Fig. 88. Plan Line of Rail Projected into
Oblique Plane Inclined to One Side Only.

In [Fig. 89] is shown the geometrical solution—the one necessary to find the angle between the tangents as required on the face-mould to square the joints of the wreath. The figure is shown to be similar to [Fig. 87], except that it has an additional portion marked “Section.” This section is the true shape of the oblique plane whereon the wreath ascends, a view of which is given in [Fig. 88]. It will be observed that one side of it is the developed tangent m; another side, the developed tangent a″ (= a). The angle between the two as here presented is the one required on the face-mould to square the joints.

In this example, [Fig. 89], owing to the plane being oblique in one direction only, the shape of the section is found by merely drawing the tangent a″ at right angles to the tangent m, making it equal in length to the level tangent a in the plan. By drawing lines parallel to a″ and m respectively, the form of the section will be found, its outlines being the projections of the plan lines; and the angle between the two tangents, as already said, is the angle required on the face-mould to square the joints of the wreath.

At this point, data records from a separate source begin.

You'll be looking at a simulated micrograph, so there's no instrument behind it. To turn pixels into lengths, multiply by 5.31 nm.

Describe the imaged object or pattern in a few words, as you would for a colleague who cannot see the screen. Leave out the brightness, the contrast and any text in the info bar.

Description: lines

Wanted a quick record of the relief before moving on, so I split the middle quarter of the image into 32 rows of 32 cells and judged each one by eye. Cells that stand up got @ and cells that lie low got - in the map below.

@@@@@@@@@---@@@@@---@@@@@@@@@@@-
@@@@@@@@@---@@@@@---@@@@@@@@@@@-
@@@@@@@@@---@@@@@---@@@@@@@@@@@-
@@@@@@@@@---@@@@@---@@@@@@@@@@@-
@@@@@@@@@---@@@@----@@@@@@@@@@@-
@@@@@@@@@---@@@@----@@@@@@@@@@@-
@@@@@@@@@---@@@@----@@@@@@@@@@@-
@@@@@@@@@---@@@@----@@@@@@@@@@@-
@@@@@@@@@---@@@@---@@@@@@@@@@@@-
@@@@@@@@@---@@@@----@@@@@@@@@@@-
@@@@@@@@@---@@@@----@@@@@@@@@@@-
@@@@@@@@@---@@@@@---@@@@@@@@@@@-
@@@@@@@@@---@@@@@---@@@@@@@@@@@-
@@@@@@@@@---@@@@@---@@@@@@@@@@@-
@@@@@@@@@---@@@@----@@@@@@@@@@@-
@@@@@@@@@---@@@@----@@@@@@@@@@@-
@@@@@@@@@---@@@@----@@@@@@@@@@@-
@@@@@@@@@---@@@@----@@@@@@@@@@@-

The solution here presented will enable the student to find the correct direction of the tangents as required on the face-mould to square joints, in all cases of practical work where one tangent of a wreath is level and the other tangent is inclined, a condition usually met with in level-landing stairways.

[Fig. 90] exhibits a condition of tangents where the two are equally inclined. The plan here also is taken from [Fig. 86]. The inclination of the tangents is made equal to the inclination of tangent b in [Fig.86], as shown at m in [Figs. 87], [88], and [89].

Fig. 89. Finding Angle between Tangents.